As lockdowns eased, net migration soared – even though the UK had finally ended free movement with the EU. In 2022, it reached its highest ever level: 764,000. It’s fallen slightly in the last year, but remains far higher than previous years and well above the ambition of Rishi Sunak’s predecessors.

Which brings us to today.The government spending watchdog, the Office for Budget Responsibility (OBR) says that by June 2025, we are likely to see net migration fall to half the level it was in 2022.

But if he were to become the first Conservative Prime Minister this century to keep their net migration pledge, it would still be three and a half times greater than the level David Cameron promised when the Conservatives took office in 2010.

We should say that the last Labour government also presided over a massive rise in net migration – from 48,000 in 1997 to 256,000 in 2010. But those numbers pale in comparison to the current figure.

Was the previous Help to Buy scheme successful?

The Conservative party has just announced plans to introduce a “new and improved” Help to Buy scheme in their manifesto. The aim is to support the construction of new homes, with every purchase matched with an increase in housing supply.

But did the previous Help to Buy policy work?

A Help to Buy Equity Loan was in place in some form or another in England between 2013 and 2023.

It offered buyers an equity loan that they could use to help to buy a new-build home, allowing them to purchase a property with a 5 per cent deposit and receive a loan for up to 20 per cent of the property value (or 40 per cent in London) – interest free for 5 years.

But the Institute for Fiscal Studies (IFS) has since said that evaluations of the first Help to Buy equity loan scheme “found that a substantial minority of those who used it did not need its support to buy a property”.

And the researchers also noted that not all of the government subsidy ended up benefitting the buyer – some of it enriched developers through higher sale prices and profits.

One intended benefit of the scheme was to encourage the construction of more new-builds. But the IFS says that while it did increase the number, the effect was short-lived in some parts of the country.

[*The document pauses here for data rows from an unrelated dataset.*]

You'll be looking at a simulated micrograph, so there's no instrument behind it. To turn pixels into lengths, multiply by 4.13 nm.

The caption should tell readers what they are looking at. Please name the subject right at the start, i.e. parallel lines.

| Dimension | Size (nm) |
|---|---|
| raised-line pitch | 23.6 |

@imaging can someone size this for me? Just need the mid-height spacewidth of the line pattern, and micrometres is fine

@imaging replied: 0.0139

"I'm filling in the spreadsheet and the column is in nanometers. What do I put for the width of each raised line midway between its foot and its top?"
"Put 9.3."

In areas where house building is more difficult, such as London, the subsidy pushed up prices, “with a limited effect on the number of new homes,” the experts write.

By the time the scheme ended in March 2023, Help to Buy had helped more than 375,000 households buy a home with an equity loan. The scheme made the Treasury almost £2bn in profit on those loans.

David Sturrock, Senior Research Economist at the IFS said: “A new Help to Buy equity loan scheme could help potential homebuyers to get onto the housing ladder by reducing the deposit they require and making repayments more manageable in the short-term.”

But he added that “experience from past schemes suggests that some of the subsidy will be captured by developers in the form of higher prices and profits and that some who buy would be able to do so without the scheme”, saying “any new scheme should seek to learn lessons from the past”.